On “Big Brother Obama: US to spy on Internet messaging

 

 

We are all about to witness the French Revolution in reverse. God help us all.

 

George D
28 September 2010

On “UAW dissidents offer no way forward for Indianapolis struggle

 

What I love about this site—and this article in particular—is that the WSWS has a sense of history—a deep knowledge of who is who, and a long-term memory of these people’s previous actions and roles. Thank you for sounding the warning.

 

The workers of Indianapolis should not be lulled—for too long and in too many ways, the UAW has worked hard against the rank and file, and they are indeed prepared to do it again. Thank you, Jerry, for spelling it out. Workers everywhere need to look at who is talking to them, what they’re saying, and what they’re doing. As my mom used to say—“Consider the source.”

 

Christie S
Oregon, USA
28 September 2010

 

On “FBI raids on antiwar activists: A frontal assault on democratic rights

 

This is the most upsetting incident since the Cointel investigation by the FBI in the 1960s against the reformist antiwar movement opposing the US invasion of Vietnam. I agree totally with you, Patrick, that the goal of these break-ins is political—that it has nothing to do with “material support for terrorism” but to terrorise the movement against the current economic depression.

How the outcome of the trials of the individuals victimized by these heinous acts turns out depends on the support from sympathisers and the judges. The horrible grand jury will probably be packed with reactionary judges, especially in Chicago, because the FBI wouldn’t have raided the leftists home unless they were sure they could get convictions in the grand jury proceedings. If successful in Minneapolis and Chicago they will undoubtedly move to break into more leftist homes as the struggle against the depression and capitalism heat up.

 

Steve H
27 September 2010

On “ISO opposes break with Democratic Party at Berkeley planning committee meeting

 

The ISO is an organization that feels it has a huge stake in capitalism. Just read the ironically named Socialistworker.org. Everything Socialists have to fight against the ISO instead puts all of its weight behind. Their crude preoccupation with identity politics, their slavish accommodation to the petty-bourgeois/bourgeois mainstream (shown in their daily reproductions of articles from the Nation and the Independent) and their thundering silence about history and theory clearly show their contempt for socialism and the international working class. For all their chronic lack of seriousness and jokes in every article it is obvious that wherever the working class pushes forward the ISO will block their path with redoubled insistence on petty-bourgeois diversions and subordination to one bourgeois group or another.

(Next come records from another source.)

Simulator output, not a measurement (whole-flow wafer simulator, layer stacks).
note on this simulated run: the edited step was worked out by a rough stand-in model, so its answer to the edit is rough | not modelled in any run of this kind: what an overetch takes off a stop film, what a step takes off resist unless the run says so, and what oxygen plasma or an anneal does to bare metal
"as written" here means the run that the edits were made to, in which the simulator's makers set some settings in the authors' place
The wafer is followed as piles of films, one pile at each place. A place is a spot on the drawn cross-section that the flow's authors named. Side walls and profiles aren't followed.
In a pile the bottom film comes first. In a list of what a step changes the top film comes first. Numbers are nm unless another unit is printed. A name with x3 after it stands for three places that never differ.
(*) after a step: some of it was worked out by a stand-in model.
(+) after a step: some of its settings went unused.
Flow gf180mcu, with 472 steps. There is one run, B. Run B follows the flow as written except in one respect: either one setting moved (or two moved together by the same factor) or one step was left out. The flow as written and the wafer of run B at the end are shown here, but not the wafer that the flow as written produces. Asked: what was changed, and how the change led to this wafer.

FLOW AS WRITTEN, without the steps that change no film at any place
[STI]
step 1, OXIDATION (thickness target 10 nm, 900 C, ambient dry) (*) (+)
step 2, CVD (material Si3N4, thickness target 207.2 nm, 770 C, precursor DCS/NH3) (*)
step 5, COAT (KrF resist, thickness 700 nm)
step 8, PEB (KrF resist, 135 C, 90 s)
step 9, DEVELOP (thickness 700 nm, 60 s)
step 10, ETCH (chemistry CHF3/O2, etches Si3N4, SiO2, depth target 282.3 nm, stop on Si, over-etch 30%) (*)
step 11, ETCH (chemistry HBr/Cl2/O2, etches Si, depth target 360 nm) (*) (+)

While the SEP tries to broaden the class consciousness of the working class, the ISO always seeks to limit workers’ horizons to the bourgeois categories of politics that are repeated by every TV analyst and radio talk show host. Their self-identification as socialists is meant to establish a place of residence along the petty-bourgeois political spectrum. As the WSWS has noted, this is no more than a division of labor between the ISO and their petty bourgeois friends.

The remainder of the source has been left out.